Thursday, 17 November 2022

Decision to Leave, Living and Watcher

 

I only knew director and co-writer Park Chan-wook from his superior English language feature Stoker that I have watched a couple of times. Decision to Leave is in his native South Korean language. I was not sure about all those five stars and his best director award at Cannes. Good detective falls for suspect. That's it. It's a bit like a Hitchcock psychological thriller without the suspense. There s a rock face.

Late on the dead victim's wife tells the detective "the moment you stopped being in love with me was exactly when I started loving you". There is a lot about mobile phones, (she has been tracking him ???(, with texts, pictures, video, messages and recordings. All got a bit too complicated for me. The last half hour seems like a rush, and even more complicated, after it had seemed that the previous plot had been resolved. Visually stunning, very clever and absorbing. I should really try to see it again sometime as things happen too quickly.

An Oscar worthy and career defining performance from Bill Nighy as Mr Williams lights up Living. Fantastic screenplay from Kazuo Ishiguro (I know I'm biased), is an adaptation of Akira Kurosawa's Ikiru and well directed by Oliver Hermanus. The large cast are all fantastic as if a role like these doesn't come along very often. To name just two: Nichola McAuliffe (Mrs Blake) and Tom Burke (Sutherland) but I thought the best was Patsy Ferran as Fiona, Mr William's daughter in law, as she battles against both men's reserve.
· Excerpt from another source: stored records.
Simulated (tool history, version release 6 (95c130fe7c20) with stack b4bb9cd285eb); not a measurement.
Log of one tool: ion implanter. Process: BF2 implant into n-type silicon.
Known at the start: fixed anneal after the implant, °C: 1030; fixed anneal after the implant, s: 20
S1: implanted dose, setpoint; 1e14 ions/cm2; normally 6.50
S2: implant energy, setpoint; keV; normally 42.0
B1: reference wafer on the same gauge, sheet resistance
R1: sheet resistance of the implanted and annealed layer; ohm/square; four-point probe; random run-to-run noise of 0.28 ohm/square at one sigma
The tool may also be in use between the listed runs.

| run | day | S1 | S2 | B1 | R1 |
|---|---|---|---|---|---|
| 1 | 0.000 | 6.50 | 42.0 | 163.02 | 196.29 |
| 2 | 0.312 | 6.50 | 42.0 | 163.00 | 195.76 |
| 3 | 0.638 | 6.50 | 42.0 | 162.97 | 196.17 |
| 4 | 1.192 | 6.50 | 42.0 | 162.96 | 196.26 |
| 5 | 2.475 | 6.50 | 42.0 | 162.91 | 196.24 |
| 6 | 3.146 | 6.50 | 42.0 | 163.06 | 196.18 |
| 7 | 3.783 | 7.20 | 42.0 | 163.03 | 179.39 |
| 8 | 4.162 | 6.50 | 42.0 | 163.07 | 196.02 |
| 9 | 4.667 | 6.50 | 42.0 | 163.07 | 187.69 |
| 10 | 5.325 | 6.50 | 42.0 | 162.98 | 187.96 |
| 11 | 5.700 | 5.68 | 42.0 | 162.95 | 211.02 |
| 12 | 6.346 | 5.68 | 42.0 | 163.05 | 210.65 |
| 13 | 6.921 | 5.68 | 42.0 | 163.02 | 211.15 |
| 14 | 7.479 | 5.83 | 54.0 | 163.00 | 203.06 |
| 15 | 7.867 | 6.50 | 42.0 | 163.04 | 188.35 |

The film captures the period so well. London in the fifties was so familiar to me, even the London County Council badge on my junior school blazer. It seemed two thirds through that the film ended all of a sudden and far too early. But the last part gives us a highly emotional explanation of everything that went before.

It's a clever poster. Who is watching who. Julia or the man in the window seen here over her right eye. He is played by a familiar Burn Gorman who Julia finds disturbing. There is a definite  reminder of Hitchcock's Rear Window and this films could have been called just that. There have been murders, but these are unconnected to Julia's increasing paranoia, as she feels isolated in Bucharest. The film is quite slow to begin with, but the last half hour is much better and the ending is terrific. At first I didn't recognise Maiko Monroe as Julia, but hen remembered her as the lead in the creepy It Follows. Her mostly absent husband is played by Karl Glusman. A psychological thriller more than the advertised horror.